A military coup has just been staged in Honduras. The coup leaders kidnapped the democratically elected president Manuel Zelaya in the middle of the night, forged a resignation letter and declared Roberto Micheletti, a legislator, as the country’s new president. In addition to forcing Zelaya into exile in Costa Rica, the ambassadors of Cuba, Venezuela and Nicaragua were reportedly kidnapped and beaten, before being released. Meanwhile, the country’s private television stations are spreading misinformation, clearly cooperating with the coup-makers.
Demonstrators protest at the gate of the presidential palace in Tegucigalpa, Sunday, June 28, 2009 |
It hardly requires a crystal ball to see that this brazen, undemocratic move is an attempt to reverse the country’s growing association with the continental left-wing shift. Zelaya has led Honduras into the ALBA bloc, increased social spending, and advocated for a new constitution that provoked outright hostility from the country’s pro-U.S. elite.
Venezuelan President Hugo Chávez has already pointed to the hidden hand of the CIA in the Honduras coup, calling it an attempt of the country’s oligarchy to return it to a “banana republic” at the service of Washington.
Honduras, one of the hemisphere’s poorest countries, has long been subjected to the CIA’s dirty wars. In 1954, when the CIA orchestrated a coup against Jacobo Arbenz, the left-wing nationalist President of Guatemala, they dropped bombs in Honduras to incite a border confrontation. The coup resulted in the murder of over 100,000 Guatemalan civilians — blood on the CIA’s hands. In the 1970s and 1980s, the CIA financed ultra-right paramilitaries in a grotesque covert war against the left in Central America, including Honduras.
The coup has been led by military figures trained in the School of the Americas: a Pentagon-operated training facility in Georgia for assassins, torturers and paramilitaries, which has produced the continent’s most murderous dictators. If the coup succeeds, it will undoubtedly be because it has received under-the-table acceptance from Washington.

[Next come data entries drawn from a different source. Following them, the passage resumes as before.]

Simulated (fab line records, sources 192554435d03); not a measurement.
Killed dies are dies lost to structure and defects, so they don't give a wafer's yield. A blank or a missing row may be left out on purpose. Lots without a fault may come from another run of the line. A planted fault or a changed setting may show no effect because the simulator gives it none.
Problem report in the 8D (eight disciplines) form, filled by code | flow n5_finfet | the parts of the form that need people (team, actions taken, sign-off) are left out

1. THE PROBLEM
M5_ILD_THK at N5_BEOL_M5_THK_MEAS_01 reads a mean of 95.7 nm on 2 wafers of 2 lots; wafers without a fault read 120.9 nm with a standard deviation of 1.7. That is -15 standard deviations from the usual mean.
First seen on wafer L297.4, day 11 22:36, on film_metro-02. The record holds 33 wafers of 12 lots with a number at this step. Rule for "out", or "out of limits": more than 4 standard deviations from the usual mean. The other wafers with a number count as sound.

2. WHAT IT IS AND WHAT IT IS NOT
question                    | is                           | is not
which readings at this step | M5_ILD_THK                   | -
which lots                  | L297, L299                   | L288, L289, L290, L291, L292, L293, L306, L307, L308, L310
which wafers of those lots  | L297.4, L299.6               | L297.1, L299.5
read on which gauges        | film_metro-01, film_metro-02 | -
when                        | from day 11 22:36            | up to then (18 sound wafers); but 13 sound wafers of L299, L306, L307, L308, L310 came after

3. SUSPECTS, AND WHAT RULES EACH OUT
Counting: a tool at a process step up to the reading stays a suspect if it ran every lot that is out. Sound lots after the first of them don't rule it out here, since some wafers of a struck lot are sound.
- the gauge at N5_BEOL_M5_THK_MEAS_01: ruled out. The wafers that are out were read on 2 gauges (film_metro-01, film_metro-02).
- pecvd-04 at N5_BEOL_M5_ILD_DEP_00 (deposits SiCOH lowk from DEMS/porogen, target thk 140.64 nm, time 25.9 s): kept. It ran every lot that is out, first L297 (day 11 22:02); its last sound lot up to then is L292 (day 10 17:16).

Whether it will succeed is another question. Tens of thousands of Hondurans have poured into the streets calling for Zelaya’s reinstatement. Among the chants were “Traitors” and “Out with the Bourgeoisie!” The failed 2002 coup in Venezuela showed that the organized masses have the power to overturn the fascists’ attempts to seize power.
The working people of Honduras also now have greater regional allies than they did in the past. Latin America of today is different from that of the Cold War, or even from seven years ago when the coup was attempted against Hugo Chavez. The left-wing tide has allowed many countries to break with decades of neo-colonialism and set a more independent foreign policy. A brazen right-wing coup, once standard fare in the region, now faces the prospect of isolation from its neighbors. The countries of Latin America have pledged unanimously to only recognize Zelaya as the legitimate president of Honduras.
There is no way these far-right elements in the Honduran military could have acted without the green light from some section of the U.S. government, but global outrage against the coup could change the calculations in Washington.
The people united can overturn the coup! Reinstate Manuel Zelaya!